Theme focus areas for the Canadian Institute for Digital Literacies Learning are described below.

Once participants have registered, they will receive a confirmation email with a link to a form in which they will indicate their choice of theme focus, their t-shirt size and dietary needs.

Please note: Even if you want to learn digital video design or maker design skills during the week, you are invited to attend our free Day of Code for Educators workshop led by Jonathan Weber and Dr. Michelle Schira Hagerman on Monday, July 9th.  In this way, all of our #LNDLCA participants will have the opportunity to develop new skills and knowledges in at least two digital literacies theme focus areas. Many participants in 2017 noted that they wished they could have attended two theme focus sessions — so in 2018, YOU can!

Day of Code (FREE) + 3.5 Days of Play and Learning in a second theme ($499) = One amazing week of digital literacies learning

Important: Because we have received federal grant funding to support the Day of Code for Educators on Monday, July 9th, there is a separate registration process for this day. To save your spot, please visit :
Registration Code: #LNDLCA

Description of Themes

Digital Video Design and Production

2018 Leaders
Jamilee Baroud and Genevieve Cloutier
(with the support of Dr. Diane Watt)
Location: The brand-new Learning Lab and Video Production Studios in the Learning Crossroads Building (CRX)

This video, created by Kayf Abdulqadir and Fartousa Siad in collaboration with Jamilee Baroud, Genevieve Cloutier and Dr. Diane Watt, captures just some of what we experienced in 2017, but also gives you a sense of the kinds of skills you will learn during the critical digital video workshops in 2018.
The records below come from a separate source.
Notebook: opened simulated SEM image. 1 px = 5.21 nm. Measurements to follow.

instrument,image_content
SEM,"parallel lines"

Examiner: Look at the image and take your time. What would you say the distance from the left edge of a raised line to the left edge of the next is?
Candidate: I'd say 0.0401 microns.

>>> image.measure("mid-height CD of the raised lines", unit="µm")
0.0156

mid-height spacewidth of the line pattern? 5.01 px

The ability to design texts using multimodal resources, to represent and share knowledge for an authentic purpose, is considered an essential 21st century literacy. Students today need to develop the capacity to critically read and create multimodal texts to navigate their personal, work, and civic lives. Research demonstrates Canadian youth are major consumers of online videos, but they seldom use this influential medium to create their own messages. When they do create their own videos, however,  classroom-based research has now shown that youth gain foundational digital literacies skills and develop a deeper sense of agency. This is particularly true in classrooms where youth create videos that question mainstream messages about culture,  race, identity, power and justice.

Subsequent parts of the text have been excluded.